E46 Fanatics Forum banner

Was thinking of doing a sound deadening overhaul

3 reading
3.5K views 8 replies 7 participants last post by  Mango  
#1 ·
Hi guys! I was looking into buying a ton of sound deadening and making the ride as silent as possible from the inside while driving. My goal is to make my 325Ci an even better highway cruiser and match the level of sound deadening of the nicer E39 5-series.

I found something like this: https://www.amazon.com/Noico-deaden...UIKAK/ref=sr_1_1?ie=UTF8&qid=1501286835&sr=8-1&keywords=dynamat+sound+deadening

and I think it will work great for what I want if I make a few orders of it.

Door panels are an obvious and easy one. My question is, is it worth it to pull the floor carpet up and install a TON of sound deadening? I read online a lot about cutting and removing dashboards and center consoles, and getting the heater core out so the carpet can be removed. If I am only doing this to get the carpet up, some deadening installed, and put back down, do I really have to remove it entirely or can I leave it attached at the center still?

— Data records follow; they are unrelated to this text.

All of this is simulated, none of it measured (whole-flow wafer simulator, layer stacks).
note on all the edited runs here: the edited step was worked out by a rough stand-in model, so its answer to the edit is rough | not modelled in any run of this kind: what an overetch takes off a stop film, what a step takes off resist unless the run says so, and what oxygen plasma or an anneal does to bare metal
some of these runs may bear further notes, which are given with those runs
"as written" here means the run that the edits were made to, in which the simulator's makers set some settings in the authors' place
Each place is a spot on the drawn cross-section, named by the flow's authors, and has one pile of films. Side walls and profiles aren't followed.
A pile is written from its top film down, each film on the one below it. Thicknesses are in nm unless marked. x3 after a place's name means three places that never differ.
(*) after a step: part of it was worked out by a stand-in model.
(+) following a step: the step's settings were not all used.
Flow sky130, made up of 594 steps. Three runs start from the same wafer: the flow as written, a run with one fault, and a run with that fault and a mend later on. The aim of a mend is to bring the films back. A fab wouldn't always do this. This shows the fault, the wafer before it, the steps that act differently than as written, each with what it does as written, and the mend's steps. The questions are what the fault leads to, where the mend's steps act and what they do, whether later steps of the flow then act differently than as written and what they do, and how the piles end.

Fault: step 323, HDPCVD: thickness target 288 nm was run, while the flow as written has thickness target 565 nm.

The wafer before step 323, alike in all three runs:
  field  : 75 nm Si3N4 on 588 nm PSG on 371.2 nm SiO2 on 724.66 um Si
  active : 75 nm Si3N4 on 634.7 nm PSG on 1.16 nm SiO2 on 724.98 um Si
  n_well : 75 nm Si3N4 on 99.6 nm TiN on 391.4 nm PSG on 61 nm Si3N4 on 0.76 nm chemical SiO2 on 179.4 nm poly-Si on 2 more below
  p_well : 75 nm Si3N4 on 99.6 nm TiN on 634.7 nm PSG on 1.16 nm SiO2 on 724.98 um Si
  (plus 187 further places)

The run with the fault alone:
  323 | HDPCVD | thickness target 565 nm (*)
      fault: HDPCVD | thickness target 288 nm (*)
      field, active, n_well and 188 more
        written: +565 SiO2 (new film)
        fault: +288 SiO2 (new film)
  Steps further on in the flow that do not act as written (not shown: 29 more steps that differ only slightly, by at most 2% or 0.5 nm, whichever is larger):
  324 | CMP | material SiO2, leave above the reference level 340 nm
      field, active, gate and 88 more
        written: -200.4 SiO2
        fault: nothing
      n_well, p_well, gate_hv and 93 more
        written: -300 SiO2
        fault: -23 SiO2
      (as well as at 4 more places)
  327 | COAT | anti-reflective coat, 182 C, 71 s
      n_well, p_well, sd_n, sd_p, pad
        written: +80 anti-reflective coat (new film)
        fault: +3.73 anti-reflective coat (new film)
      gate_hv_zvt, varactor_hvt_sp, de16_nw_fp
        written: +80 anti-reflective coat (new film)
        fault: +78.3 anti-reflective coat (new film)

Also anyone who has used something like that on Amazon, does it work and does it make a big difference? Even just on door panels I would love to know if it makes a difference.
 
#6 ·
#8 · (Edited)
You may have better luck with getting tires designed to be quiet, than putting a bunch of sound deadening material in the car.
I designed and built audio systems for cars competing in IASCA sound competitions many many years ago, and if the overall goal is to reduce road noise... start with low rolling resistance/quiet tires.
The E46 has considerable road noise abatement already, but damping the doors does help.
 
#9 · (Edited)
It won't do much. The E46 already has sound deadening from the factory in strategic locations BMW determined mattered. Likely using super computers and tons of secret data. The body rigidity is the main one, second is the thick carpeting, third is the strategically placed permanent mats (forgot the name) glued larger open sheet metal areas. Manufacturers know exactly where to place it and how much. For example my Lexus has strategic squares (maybe 6x6") on open areas of the exterior door sheet metal. This isn't so much as to block sound, but to prevent the sheet metal from resonating/vibrating. The entire panel doesn't need covering. Just an area in the middle. The doors already are soundproofed by way of the interior door panels. Same as any car.

so you're adding a bunch of weight for negligible (if any) gains. The cost (being weight/money)/benefit ratio isn't there.

Best bet is to get new tires and clean/condition/replace all seals -- entry points of wind/sound.

If your car is still loud for your tastes, that's just the way it is. Inherent quietness is something baked into the chassis design/rigidity mostly. Not much you can do by adding sh1t.